Thanks, that's useful. What I can tell is that most I/O ops and barriers
have no effect on other CPUs (except for mb() etc.). For KCSAN that's
all that matters.

[...]
> > > Which might be an argument to make KCSAN's non-smp barrier
> > > instrumentation arch-dependent, because some drivers might in fact be
> > > written with some target architectures and their properties in mind. At
> > > least it would help keep the noise down, and those architecture that
> > > want to see such races certainly still could.
> > > 
> > > Any preferences?
> > 
> > I'm not a good person to ask; I have never used KCSAN.  However...
> > 
> > While some drivers are indeed written for particular architectures or 
> > systems, I doubt that they rely very heavily on the special properties of 
> > their target architectures/systems to avoid races.  Rather, they rely on 
> > the hardware to behave correctly, just as non-arch-specific drivers do.
> > 
> > Furthermore, the kernel tries pretty hard to factor out arch-specific 
> > synchronization mechanisms and related concepts into general-purpose 
> > abstractions (in the way that smp_mb() is generally available but is 
> > defined differently for different architectures, for example).  Drivers 
> > tend to rely on these abstractions rather than on the arch-specific 
> > properties directly.
> > 
> > In short, trying to make KCSAN's handling of device I/O into something 
> > arch-specific doesn't seem (to me) like a particular advantageous 
> > approach.  Other people are likely to have different opinions.

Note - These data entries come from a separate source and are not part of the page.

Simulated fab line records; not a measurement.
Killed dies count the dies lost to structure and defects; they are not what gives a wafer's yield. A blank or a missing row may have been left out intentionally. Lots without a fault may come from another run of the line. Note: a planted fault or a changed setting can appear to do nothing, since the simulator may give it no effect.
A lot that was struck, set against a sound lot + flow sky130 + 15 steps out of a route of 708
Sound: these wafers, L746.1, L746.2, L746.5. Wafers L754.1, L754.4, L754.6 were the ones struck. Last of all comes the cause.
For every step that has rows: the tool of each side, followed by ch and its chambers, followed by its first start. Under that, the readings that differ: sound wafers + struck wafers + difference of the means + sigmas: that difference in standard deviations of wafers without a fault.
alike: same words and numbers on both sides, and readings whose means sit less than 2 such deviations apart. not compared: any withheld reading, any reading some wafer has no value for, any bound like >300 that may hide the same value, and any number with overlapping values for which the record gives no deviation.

As explained above, KCSAN just instruments C code but still runs on real
HW with real devices. All I'm trying to figure out is what I/O ops and
barriers say about making accesses visible to other CPUs to avoid false
positives.

However, it seems by this discussing I'm starting to conclude that the
E1000 race might in fact be something allowed, although very unlikely.

The main question I was trying to answer is "should such cases be
reported or not?", since KCSAN's goal is not to model the system
faithfully, but to detect bugs. Either way is possible, and I don't have
a preference. I'm leaning towards "no assumptions, report everything"
now, because the "access reordering" mode won't be enabled by default.

Thanks,
-- Marco